MIT 6.S194 | Open Source Software Project Lab  

Giant Git Repositories Smashing Into Other Giant Git Repositories

Figure 1. Robots smashing into other robots.

This exercise shows you that, at heart, git truly is just a giant object graph.

Step 1: Clone the Patriot Act

Clone a repository with The Patriot Act in it.

git clone git://github.com/software-development/patriot-act.git 

Take a peek at the files in this directory:

  + patriot-act
  |
  | - README.md
  | - all-different.txt
  | - append.txt
  | - hr3162.txt
  | - same.txt

Two of these files, `README.md` and `hr3162.txt` are realted the USA Patriot Act. The rest of the files are simply here to help you investigate the behavior of git.

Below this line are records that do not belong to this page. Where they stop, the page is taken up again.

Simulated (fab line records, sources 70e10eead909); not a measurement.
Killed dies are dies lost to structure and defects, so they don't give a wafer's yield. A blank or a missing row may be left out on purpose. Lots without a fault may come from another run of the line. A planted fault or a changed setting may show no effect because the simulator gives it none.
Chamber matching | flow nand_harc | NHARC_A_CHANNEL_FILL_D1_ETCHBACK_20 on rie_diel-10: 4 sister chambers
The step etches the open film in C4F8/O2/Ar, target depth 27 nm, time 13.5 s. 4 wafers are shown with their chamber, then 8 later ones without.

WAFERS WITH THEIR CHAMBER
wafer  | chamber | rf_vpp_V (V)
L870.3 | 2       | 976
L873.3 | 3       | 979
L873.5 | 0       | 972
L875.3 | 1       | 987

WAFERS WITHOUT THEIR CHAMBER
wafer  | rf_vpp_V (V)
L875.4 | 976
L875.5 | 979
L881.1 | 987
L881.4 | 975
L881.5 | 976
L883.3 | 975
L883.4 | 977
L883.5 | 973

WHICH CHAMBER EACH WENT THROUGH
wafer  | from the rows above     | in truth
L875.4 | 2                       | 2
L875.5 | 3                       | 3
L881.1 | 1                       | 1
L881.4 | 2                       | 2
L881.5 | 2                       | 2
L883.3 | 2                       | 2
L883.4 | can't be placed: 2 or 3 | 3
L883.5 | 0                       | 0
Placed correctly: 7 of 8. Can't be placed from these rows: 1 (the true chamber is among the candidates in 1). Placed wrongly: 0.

Step 2: Clone Franz Kafka's Metamorphosis

Next, in a new folder, clone a second repository with Franz Kafka's Metamorphosis.

git clone git://github.com/software-development/kafka.git

Take a peek at those files, too.

  + kafka
  |
  | - README.txt
  | - all-different.txt
  | - append.txt
  | - metamorphosis.txt
  | - same.txt

Step 3: Notice the Differences

Explore the differences in the two repositories. Some are simply different files, but others content differences within files of the same name.

What do you think would happen, file per file, if you try to pull the Kafka repository into Patriot Act repository?

Step 4: Super Smash Bros.

First, create a new clone of the Patriot Act repository (so you'll be able to compare it to the old one.)
git clone git://github.com/software-development/patriot-act.git patriot2
Notice how we added a final argument this time arount -- patriot2 -- which manually provides the name we want to give this repository. Change directories into this new patriot2 repository. Next, let's add a shortcut to the Kafka repository from inside patriot2:
git remote add kafka git://github.com/software-development/kafka.git

Recall that a remote in git is just like a nick-name for some other repository. The configuration for remotes are stored in `.git/config`. You can see the configuration for the new remote you just added by typing:

cat .git/config

Now pull from the remote kafka repository on Github into the local patriot2 repository on your disk.

git pull kafka master
You'll see the following message:
From git://github.com/software-development/kafka
 * branch            master     -> FETCH_HEAD
Auto-merging append.txt
CONFLICT (add/add): Merge conflict in append.txt
Auto-merging all-different.txt
CONFLICT (add/add): Merge conflict in all-different.txt
Auto-merging README.md
CONFLICT (add/add): Merge conflict in README.md
Automatic merge failed; fix conflicts and then commit the result.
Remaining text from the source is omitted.